1
votes

There are two types of stream types supported or at-least recommended by the ITU-T H264 documentation i.e RTP packet and Annex B (Raw Byte Sequence).

My question here is that lets assume that the encoder is capable of sending streaming data in both the formats and can switch between anyone of them at any point of time while streaming(correct if this is not the case), how and when does the H264 decoder comes to know that it needs to parse the data either according to RTP format or Annex B i.e Raw Byte Sequence data.

Is there any standard protocol or mechanism to do that.
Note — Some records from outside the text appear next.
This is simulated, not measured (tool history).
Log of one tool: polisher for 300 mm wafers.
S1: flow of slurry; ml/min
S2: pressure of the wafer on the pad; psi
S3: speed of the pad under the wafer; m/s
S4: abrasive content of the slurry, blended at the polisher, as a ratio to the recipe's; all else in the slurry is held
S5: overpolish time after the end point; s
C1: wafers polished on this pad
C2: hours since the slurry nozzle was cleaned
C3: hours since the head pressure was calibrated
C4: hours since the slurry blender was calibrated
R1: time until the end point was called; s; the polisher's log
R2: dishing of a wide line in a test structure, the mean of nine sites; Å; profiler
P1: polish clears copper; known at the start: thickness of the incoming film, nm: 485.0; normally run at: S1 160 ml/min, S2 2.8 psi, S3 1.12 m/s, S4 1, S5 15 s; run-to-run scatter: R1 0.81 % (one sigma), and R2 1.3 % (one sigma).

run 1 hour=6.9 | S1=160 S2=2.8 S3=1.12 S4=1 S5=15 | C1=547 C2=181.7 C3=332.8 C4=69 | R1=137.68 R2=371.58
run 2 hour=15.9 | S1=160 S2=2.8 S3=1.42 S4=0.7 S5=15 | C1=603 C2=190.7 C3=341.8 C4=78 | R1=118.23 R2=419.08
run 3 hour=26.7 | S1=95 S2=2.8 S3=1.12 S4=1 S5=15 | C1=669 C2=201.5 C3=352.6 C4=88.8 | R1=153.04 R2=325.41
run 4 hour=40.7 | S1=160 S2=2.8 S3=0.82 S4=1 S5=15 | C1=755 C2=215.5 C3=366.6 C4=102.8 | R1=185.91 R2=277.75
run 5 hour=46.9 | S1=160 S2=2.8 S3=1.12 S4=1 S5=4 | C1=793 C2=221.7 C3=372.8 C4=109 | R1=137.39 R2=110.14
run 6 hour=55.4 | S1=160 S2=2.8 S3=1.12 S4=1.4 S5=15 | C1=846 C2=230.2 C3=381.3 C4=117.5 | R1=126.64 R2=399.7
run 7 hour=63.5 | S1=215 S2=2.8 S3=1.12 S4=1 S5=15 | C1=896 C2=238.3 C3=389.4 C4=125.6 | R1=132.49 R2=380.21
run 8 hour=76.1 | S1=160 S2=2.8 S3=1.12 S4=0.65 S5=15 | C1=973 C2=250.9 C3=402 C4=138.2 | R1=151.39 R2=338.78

What will happen in case there is packet loss and the encoder switches the way it was streaming data i.e either from RTP to Annex B or vice versa, here the decoder probably still assumes the data being streamed in old format.

Kindly clarify the above.

1
Mixing data formats is asking for trouble.. if there was a packet loss the best error protection is to re-send packet or ignore that corrupt data and jump to next packets data if usable (viewer sees momentary picture freeze or frame jump)VC.One
Annex B is usually found in stored files (like MP4) and RTP is for real-time broadcasting. Just saying how it would be akward to switch vice versa anytime im mid-stream. The formats are for solving different problemsVC.One
@VC.One Lets assume below scenarios and also I am not sure why an live streaming can't be send in RBSP foramat. Scenario : Encoder is sending RTP packets , loss occurs and the streaming of RTP starts again here the lost packets are ignored by the decoder and continues with the subsequent packets (but doesn't the decoder needs to sync up with encoder on what type of stream is being sent RTP or RBSP). And also I am not sure whether there is any constraint on the encoder to not switch the stream types either on loss or on the fly.Krishna Oza
You are over-complicating it. The decoder's functions just want h.264 data and they give out relevant pixels to display. Everything else is just for "containing" or "transporting" the data. There is no clever benefit in switching stream types ( = writing more code to handle the sudden difference in bytes structure) before extracting h.264 to pass to the decoder. There is no need to sync decoder with encoder. If i encode a video today how does it sync when you load (decode) the file one week later?VC.One
@VC.One I agree that the sync is not required when the recorded streams are being played but the problem still persists of sync in case of live streaming. Also consider a case when Annex B i.e. RBSP stream is being streamed by encoder and the decoder is decoding the same and suddenly there is a packet loss and the decoder device shuts downs and restart itself. Now in between these times the encoder is still streaming RBSP and now how the decoder will come to know what is the stream type (RBSP or RTP) . How the decoder synchronizes itself and how it comes to know that the when a frame startedKrishna Oza

1 Answers

4
votes

Generally, most of the cases, H264 encoders produce packets in NAL (Netwrok Abstraction Layer) form. Each NALU (NAL Unit) consists of a NAL-Header and RBSP (Raw Byte Sequence Payload). As similar to H264 encoders, most of the decoders are capable of understanding the NALU (not really RTP). NAL header is 1-byte in size.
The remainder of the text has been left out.